I saw this great quote from Stephen Koontz, and it just made me think about the way I tend to fall in love.
“Maybe a guy could fall instantly in love, but I doubt it. I think love creeps over you like a warm feeling on a clear blue fall day. This person is in your thoughts most of the time-all of the time actually. You see her when you close your eyes, when you look off into the distance, when you pause from what you are doing and take adeep breath. You remember how her fingers felt when they touched you. The loved one becomes a part of you, the most important part. At least it is that way with me when I think of you.”
I once felt this way too. And then I had the misfortune to feel this way about someone who, well, didn’t feel that way about me.
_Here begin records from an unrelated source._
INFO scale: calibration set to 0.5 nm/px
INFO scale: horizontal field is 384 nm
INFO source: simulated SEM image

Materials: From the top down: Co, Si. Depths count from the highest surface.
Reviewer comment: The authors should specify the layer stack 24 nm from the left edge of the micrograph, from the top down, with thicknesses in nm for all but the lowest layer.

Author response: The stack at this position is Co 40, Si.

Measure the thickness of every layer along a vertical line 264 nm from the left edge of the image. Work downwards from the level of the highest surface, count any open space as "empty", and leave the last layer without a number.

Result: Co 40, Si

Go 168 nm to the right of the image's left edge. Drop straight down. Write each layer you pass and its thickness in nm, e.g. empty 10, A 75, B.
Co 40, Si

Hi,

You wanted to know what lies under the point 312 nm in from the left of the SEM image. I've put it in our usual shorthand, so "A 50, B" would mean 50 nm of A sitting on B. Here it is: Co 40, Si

“Giving someone all your love is never an assurance that they’ll love you back. Don’t expect love in return, just wait for it to grow in their heart, but if it doesn’t be contented it grew in yours.”
Hard lesson learned. -H…
This is more or less the position I’m in with three other people in my life, all of whom I love dearly and all of whom I simply have to be content that they are close and dear friends.
And that’s OK. I found there was value in allowing my feelings towards them mature and grow into the shape they wanted to grow, without regard to whether there’d be some sort of relationship context for them to occur in. Love is never an obligation. Love is always a gift.
And sometimes it just sneaks up and pounces on you when you’re not looking… and you don’t even realize it’s happened for weeks.
Least that’s what happened to me and the guy I’ve been married to for the past 25 years.
Yup! It was really amusing after
and I got together at OVFF a couple of years ago to go back and re-read our ICQ logs of conversations with each other prior to that weekend. In hindsight, it was obvious how smitten we each were for the other, but neither of us had any idea it was a reciprocal desire or how much it was growing on each of our parts. Love’s funny that way.
Congratulations to you and yours on 25 years. May you enjoy many, many more!
hugs and happy new year!
Happy new year to you too!! May the next year bring you twice the joys and half the sorrows of the year before.
That’s so sweet! *hugs*
*hug* that’s lovely! thank you, it certainly some of my relationships,past and preset(although more present then ever befor:))
i personally have a very open view of love. i love my friends, my family, people i’ve never met, and people i only met for a moment. i care about then, even if only for a fleeting moment, but in that moment i love them so part of me will keep on loving them. even people i ‘hate’ or who annoy me i love. i woulden’t wast the emotion on them if i didn’t care for them in some way. the only two people i have ever felt like i hate are my mother and sister, and that is because those are the people i love in the most special way. in fact i have only ever been really really angry a small amount of timesand only three or four stand out, and that was with close friends and family.(i’m not including any fights with emily, who i think is the only person every to make me really really angry more then once, but that’s because sh’s the person closest to me)
This is lovely and true. Even for the one relationship that started with something pretty close to the “love at first sight” phenomenon, it still was also true. But then, I also think there is a difference between “falling/being in love” and “love”. *warm smile*
I think there’s a difference. I just don’t think it matters. 🙂 Love is love, in all it’s various shapes and incarnations.